Creating an Ajax mySQL Full Text Search in cfWheels

I’m quite a fan of mySQL full text search – don’t get me wrong, it’s not exactly Google, and it has some annoying limitations, but for a quick and easy search function, it’s not half bad. It’s particularly useful for intranets, or just listings in admin section when you might have to delve through a few thousand records otherwise.

This example uses cfWheels, and most importantly, the cfWheels plugin Remote Form Helper.

Step One: Set up an index on your Table in MySQL.

Note: you can only do this on myISAM tables, not innodb.
I usually do this is navicat, where it’s very painless to do indeed. (simply right click a table, select Design table, then select indexes: give the index a name, and select the columns in the table you want to search: make sure the index type is set to fulltext).

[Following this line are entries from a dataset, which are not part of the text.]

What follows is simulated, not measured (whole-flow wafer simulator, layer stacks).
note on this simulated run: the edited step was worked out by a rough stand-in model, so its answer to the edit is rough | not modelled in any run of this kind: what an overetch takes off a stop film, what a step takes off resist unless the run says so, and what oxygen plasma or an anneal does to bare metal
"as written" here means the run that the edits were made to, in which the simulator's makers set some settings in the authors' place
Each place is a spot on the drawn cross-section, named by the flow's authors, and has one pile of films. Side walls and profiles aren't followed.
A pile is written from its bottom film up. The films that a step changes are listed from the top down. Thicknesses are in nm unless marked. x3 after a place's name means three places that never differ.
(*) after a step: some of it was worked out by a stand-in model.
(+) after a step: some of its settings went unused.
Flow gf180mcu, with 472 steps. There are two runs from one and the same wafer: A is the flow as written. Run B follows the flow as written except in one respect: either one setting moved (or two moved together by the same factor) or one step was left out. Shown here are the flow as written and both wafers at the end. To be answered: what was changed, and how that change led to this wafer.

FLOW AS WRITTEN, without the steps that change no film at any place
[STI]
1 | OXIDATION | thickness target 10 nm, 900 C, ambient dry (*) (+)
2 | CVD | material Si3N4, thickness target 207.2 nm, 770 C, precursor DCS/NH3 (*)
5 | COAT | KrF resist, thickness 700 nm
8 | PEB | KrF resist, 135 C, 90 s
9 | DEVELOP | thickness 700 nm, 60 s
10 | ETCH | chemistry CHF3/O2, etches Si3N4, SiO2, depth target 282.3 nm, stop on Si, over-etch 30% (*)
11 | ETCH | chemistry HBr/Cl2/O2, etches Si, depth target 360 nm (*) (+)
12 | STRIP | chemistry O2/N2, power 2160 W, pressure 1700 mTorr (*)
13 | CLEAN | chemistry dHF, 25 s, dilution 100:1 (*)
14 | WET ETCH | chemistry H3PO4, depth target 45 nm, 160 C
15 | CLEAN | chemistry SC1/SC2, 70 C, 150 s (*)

For the ‘navicat-less’, try something like this:

CREATE TABLE `articles` 
(
  `id` int(11) NOT NULL default '0',
  `title` varchar(125) default NULL,
  `topic` varchar(25) NOT NULL default '',
  `author` varchar(25) NOT NULL default '',
  `createdAt` datetime NOT NULL default '0000-00-00 00:00:00',
  `body` text NOT NULL,
);

Then add the index:

ALTER TABLE articles ADD FULLTEXT(title,body);

The attributes in the Fulltext() function are the column names we wish to search (I believe there’s a limit of 16 columns).

In your mySQL conf file, add this line under the [mysqld] section:
ft_min_word_len=3

This sets mySQL to search for words of 3 characters or more, rather than the annoying default of 4.

Step 2: cfWheels setup
Download and install/activate/configure the Remote Form Helper plugin.
Make sure you remember to add the line:

addFormat(extension="js", mimeType="text/javascript");

To your config/settings.cfm file as mentioned in the plugin documentation, and also include the wheel.jquery.js file distributed with the plugin. (oh and jQuery itself, obviously).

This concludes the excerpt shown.